IT'S the season to be jolly -- and to break into homes and steal, according to police and security specialists.
"Burglaries typically occur when no one's home, and a lot of people take vacations during December and January," said Maryvictoria Pyne, recently retired communications chief for the FBI's Criminal Justice Information Services division.
January and December in 2004, for example, were peak winter months for burglaries in Los Angeles that year, according to the FBI Uniform Crime Reporting Program. July and August, popular vacation times, were also peak months for burglaries in 2004.
None of this is news to Lori Fontanes, a Los Angeles filmmaker, who a few years ago saw the number of break-ins rise in her Westwood neighborhood and decided to do something about it. She started her area's Neighborhood Watch program, which really took off this year after another round of burglaries last December.
"People got scared and realized there was something they could do," Fontanes said. "We now have 50 block captains for 600 homes."
Fontanes already had a security system in her house but had been activating it only when she left for the evening or to go on vacation. Now, she puts it on for even the shortest daytime errands and sets lights and televisions on timers when the family goes out in the evenings.

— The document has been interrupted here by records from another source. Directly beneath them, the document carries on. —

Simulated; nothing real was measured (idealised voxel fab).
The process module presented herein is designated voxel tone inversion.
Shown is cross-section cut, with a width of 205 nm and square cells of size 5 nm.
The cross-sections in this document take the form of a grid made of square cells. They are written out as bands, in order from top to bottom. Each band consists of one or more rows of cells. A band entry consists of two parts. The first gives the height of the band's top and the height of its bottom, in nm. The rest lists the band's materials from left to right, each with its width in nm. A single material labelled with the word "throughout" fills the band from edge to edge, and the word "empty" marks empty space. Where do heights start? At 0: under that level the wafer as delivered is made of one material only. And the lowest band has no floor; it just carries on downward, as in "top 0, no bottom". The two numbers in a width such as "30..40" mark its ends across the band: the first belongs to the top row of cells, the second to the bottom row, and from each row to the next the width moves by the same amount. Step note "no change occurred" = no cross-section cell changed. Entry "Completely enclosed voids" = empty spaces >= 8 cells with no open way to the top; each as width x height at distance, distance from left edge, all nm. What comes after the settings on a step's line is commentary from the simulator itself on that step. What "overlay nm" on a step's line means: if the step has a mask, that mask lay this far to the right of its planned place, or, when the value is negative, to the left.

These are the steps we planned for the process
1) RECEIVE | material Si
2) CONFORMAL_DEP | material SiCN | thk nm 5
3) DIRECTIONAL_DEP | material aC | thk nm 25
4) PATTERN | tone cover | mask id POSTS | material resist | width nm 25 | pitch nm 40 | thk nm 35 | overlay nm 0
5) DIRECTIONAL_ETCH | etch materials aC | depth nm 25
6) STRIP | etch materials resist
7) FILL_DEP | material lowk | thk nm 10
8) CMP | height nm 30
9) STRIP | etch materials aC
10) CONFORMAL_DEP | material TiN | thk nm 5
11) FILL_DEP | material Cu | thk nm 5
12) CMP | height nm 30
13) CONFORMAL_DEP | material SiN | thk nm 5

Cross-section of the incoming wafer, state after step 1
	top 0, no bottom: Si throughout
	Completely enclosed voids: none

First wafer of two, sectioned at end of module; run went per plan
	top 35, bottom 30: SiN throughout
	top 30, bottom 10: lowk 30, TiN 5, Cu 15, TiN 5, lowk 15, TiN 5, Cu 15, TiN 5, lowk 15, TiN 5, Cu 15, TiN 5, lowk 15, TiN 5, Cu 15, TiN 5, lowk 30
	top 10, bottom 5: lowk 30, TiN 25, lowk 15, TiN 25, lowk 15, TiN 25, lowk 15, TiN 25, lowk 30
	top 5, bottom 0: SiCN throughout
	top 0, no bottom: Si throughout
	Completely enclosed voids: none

Police recommend that everyone take similar precautions to make sure they aren't playing Santa to a thief this holiday season. Homeowners leave themselves more vulnerable this time of year, said Lt. Don Hooper of the LAPD commercial crimes division, not only because they travel, but also because they attend more parties and may be less cautious about thoroughly locking up when out running quick errands.
To outsmart a thief, Hooper said, homeowners need to think like one. He recommends casing your own house as if you were thinking of breaking in. Burglars "are looking for an easy way to get in when you're not there," Hooper said, "so you have to make it hard and make it time-consuming."
Since almost a third of burglars get in through unlocked doors and windows -- and most break-ins occur between 6 a.m. and 6 p.m. -- it's important to secure all entry points at all times, Hooper said.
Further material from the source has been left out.